If you are starting your life as a data scientist, you will hear around you things like why we didn’t get the expected performance? This model is a failure!
We must find a solution to improve this model or We must start from the beginning.
If you want to avoid to be in this kind of situation, you must avoid some beginner mistakes. Here, we will discuss some of them that we already have committed and you can avoid.
- Understand The Client Need
Understanding the need and not what your are being asked to achieve is essential.
The client or your teammates will often come to see you with specific requests such as scoring to identify fraud,… But that is not their need and they think that the scoring is the better way to resolve this problem but may be the real need is to identify all customers with an outlier behavior…
The idea here is to go beyond the client’s request to understand their needs and the business problem and then you identify the “real question to solve”.
2. Define The Expected Outcome
The next step in your data science project is to understand the client expectation.
“What the client expect as outcome?” is the most important thing that you must ask your self, in this step, and keep it on mind throughout your project.
You are not going to treat the same problem the same way if the client asks you for a scorecard or an API for example.
So take your time and define explicitly the client outcome expectations.
3. Plan Your Project Step By Step
- Make an inventory of available and usable data
- Estimate your project duration
- Define metrics that you want to use to tell if your project is a success or not (precision, recall …) and never change them throughout the project
- Make a first version of your model even if it’s not so performant that you wish (so you have something finished, if you should present it)
- Improve your performance
4. Explanatory Analysis
We all agree that this part of your project is boring and all of us want to skip it but it is the most important step in your data science project.
It’s like making cake, you have to use good ingredients for a good cake but if you don’t know the ingredients very well there is a good chance that this cake will go wrong.
That is the same for a data science project, you should know very well your data to success project.
Here you need to identify and treat missing values, outliers, correlations, …
For this part, you can use a few tips to go faster:
pandas-profiling
for an univariate analysis. This python package will generate a HTML file with all needed information about your dataset.
5. Feature Engineering
Then next step that is often avoided by data scientists is the feature engineering. This step is very important too because here you can create new variables.
Feature engineering is useful to improve the performance of machine learning algorithms.
Here again, you can save a lot of time by using the featuretools package. This one will allow you to automatically create new features.
6. Never Put a Model Into Production Without the Monitor
When you put your model in production, you need to be sure that the quality of the output is still the same at the day you finished it.
For that, you need to create a monitoring system to follow model performance every day and notify you if some thing wrong happen.
For this, you can use tools like Grafana or create your own monitoring/alerting system.
7. Communication & Explain How We Can Use It
A lot of people think that data science is magic and they don’t really understand how it works.

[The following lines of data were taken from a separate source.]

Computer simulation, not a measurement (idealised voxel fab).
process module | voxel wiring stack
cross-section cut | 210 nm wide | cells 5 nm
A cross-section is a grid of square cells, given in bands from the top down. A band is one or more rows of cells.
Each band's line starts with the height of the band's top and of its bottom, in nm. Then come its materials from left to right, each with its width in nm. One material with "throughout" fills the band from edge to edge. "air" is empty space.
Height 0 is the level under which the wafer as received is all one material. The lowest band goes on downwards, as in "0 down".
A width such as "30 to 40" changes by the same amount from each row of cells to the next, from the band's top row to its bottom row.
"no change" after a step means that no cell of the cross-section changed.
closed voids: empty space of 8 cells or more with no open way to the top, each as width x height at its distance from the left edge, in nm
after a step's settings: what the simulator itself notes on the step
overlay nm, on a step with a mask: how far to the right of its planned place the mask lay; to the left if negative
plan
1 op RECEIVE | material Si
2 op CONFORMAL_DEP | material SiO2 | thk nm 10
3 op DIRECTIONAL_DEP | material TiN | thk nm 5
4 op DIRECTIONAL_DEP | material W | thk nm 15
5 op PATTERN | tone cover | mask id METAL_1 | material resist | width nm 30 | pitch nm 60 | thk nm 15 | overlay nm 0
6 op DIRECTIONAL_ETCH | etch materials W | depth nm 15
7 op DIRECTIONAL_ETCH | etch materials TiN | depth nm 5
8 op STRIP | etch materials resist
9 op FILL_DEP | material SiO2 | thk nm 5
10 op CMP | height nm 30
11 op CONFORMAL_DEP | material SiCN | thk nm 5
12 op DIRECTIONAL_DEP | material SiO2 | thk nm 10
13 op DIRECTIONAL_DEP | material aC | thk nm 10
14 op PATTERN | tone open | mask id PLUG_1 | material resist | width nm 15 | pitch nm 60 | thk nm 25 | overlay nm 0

Our job is not just building solution but we have to explain by popularizing to make it accessible by everyone. This is all the more important as your model will be used by these people.
Here, they can give you some insight that you ignore and that you can integrate them in your model. This is very important too.
8. Data science & Software Engineering
Never think that the data scientist job is just building a model and let others team put it in production. Your are responsible for your model from the beginning to the end.
Your solution should be able to be deployed on client environment quickly and without additional effort, which is why you should use tools like Docker, Git and others.
In addition, during your career as a data scientist, you will have to create APIs, Applications, integrate scoring in existing software… etc, you must therefore learn at least the basics of these tasks.
Conclusion:
Your data science project is not destined to fail, so be alert to those issues we covered above.
Now have fun with your projects 🙂